# silstar crystal blue 10kg



## craig51063 (May 30, 2008)

Been scared off the dropshot 10kg , so wondering about a silstar crystal blue 10kg 6,6 long

anygood?

craig


----------



## Rhino (Dec 17, 2007)

craig51063 said:


> Been scared off the dropshot 10kg................
> craig


Why?


----------



## craig51063 (May 30, 2008)

rhino171 said:


> craig51063 said:
> 
> 
> > Been scared off the dropshot 10kg................
> ...


On another fishing site i got 3 responsers .2 refered to light spin sticks 1 refered to the 10 kg stick ..... broke 2 in 3 months at the second runner eventually the shop replaced it with a nother model ?????

ive used silstar before yes there cheap BUT they are nice reliable rods : 3 year warrenty on the blank: but istill havnt decided found a really nice rod at ottos yesturday ,a the name escapes me but it was really nice , good backbone ,fuji guides,$149 fibreglass and graphite construction .

cheers
craig


----------



## Shufoy (May 28, 2008)

I have a Dropshot 15-37kg Jig Stick, and i've had is seriously loaded up with 65# braid with no issues!! I believe the first of the Dropshots that came out had a problem, but its been rectified. They seem like decent value to me.

Also the Silstars are very good too, i have two Crystal Power tips, and there excellent rods.


----------



## Marty75 (Oct 23, 2007)

Craig,

I've got the 6'6" 10-15kg Silstar crystal blue which is tough and lighter than a full glass rod. Matched it to a Baitrunner 4500 for bait fishing.

Out of a yak I think it would be a bit too heavy for constant spinning.

What sort of reel do you want to match it up to?

For heavier spinning why not something like a 7' Okuma Trinus which is nice and light and rated at 7-12kg and cast weights of 18-35gm. Mine's matched up to a lighter Daiwa Advantage 3500. Nicely balanced combo.

Good luck with your decision.

Marty


----------



## craig51063 (May 30, 2008)

DaftWullie said:


> Craig have a look at the Okuma Baidarka range as well - good rods at a good price.


yeah ide like to but i cant find them anywere .

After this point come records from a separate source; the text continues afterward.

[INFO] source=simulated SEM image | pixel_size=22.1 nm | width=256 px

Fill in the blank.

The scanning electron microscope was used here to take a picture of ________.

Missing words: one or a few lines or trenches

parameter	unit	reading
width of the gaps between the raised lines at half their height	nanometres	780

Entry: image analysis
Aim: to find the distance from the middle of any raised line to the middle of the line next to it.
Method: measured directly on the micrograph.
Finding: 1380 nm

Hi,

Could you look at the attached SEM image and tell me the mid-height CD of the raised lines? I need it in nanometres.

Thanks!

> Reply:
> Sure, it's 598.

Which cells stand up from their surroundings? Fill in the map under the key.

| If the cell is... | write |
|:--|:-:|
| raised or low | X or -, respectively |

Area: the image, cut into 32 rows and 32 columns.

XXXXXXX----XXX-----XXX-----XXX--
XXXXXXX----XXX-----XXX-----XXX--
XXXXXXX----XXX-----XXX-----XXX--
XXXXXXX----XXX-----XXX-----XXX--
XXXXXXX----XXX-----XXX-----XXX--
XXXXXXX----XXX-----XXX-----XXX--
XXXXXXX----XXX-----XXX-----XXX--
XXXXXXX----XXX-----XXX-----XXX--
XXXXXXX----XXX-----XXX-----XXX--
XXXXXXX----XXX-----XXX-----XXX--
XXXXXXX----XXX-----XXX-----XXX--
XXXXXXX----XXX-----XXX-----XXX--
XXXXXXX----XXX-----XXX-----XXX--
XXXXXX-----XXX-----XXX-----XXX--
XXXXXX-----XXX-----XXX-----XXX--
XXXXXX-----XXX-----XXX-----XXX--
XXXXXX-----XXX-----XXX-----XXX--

i will be matching it up with a quality though inexpensive 4000 size reel something with a smooth drag and not to many bearings and capable of holdind 250 mtrs of 20 lb braid


----------



## Abner (Jul 26, 2008)

hI mATE
i have a few traverse X, crystal powertips,and crystal blue's including a 10kg version and have used it from the yak,
no probs,I like the rods and have built many, many, rods on all the silstar blanks over the years gone by. 
I prefer the rods from the yak as they are pretty hard to beat and have landed some nice fish with them.
99% of the rods are built on the backbone of the rod, they have a sensitive tip,they have plenty of grunt down low,
and they are cost effective.
I dont build rods anymore,and I dont sell them anymore,but I bought a rod the other day on special at ranger,Yep
it was a Silstar,and I have in excess of 70 rods,but it was for the yak,and I cant build one as cheap as what it cost.
If asked to recommend a rod for a yak,No hesitation.
Abner
Bob


----------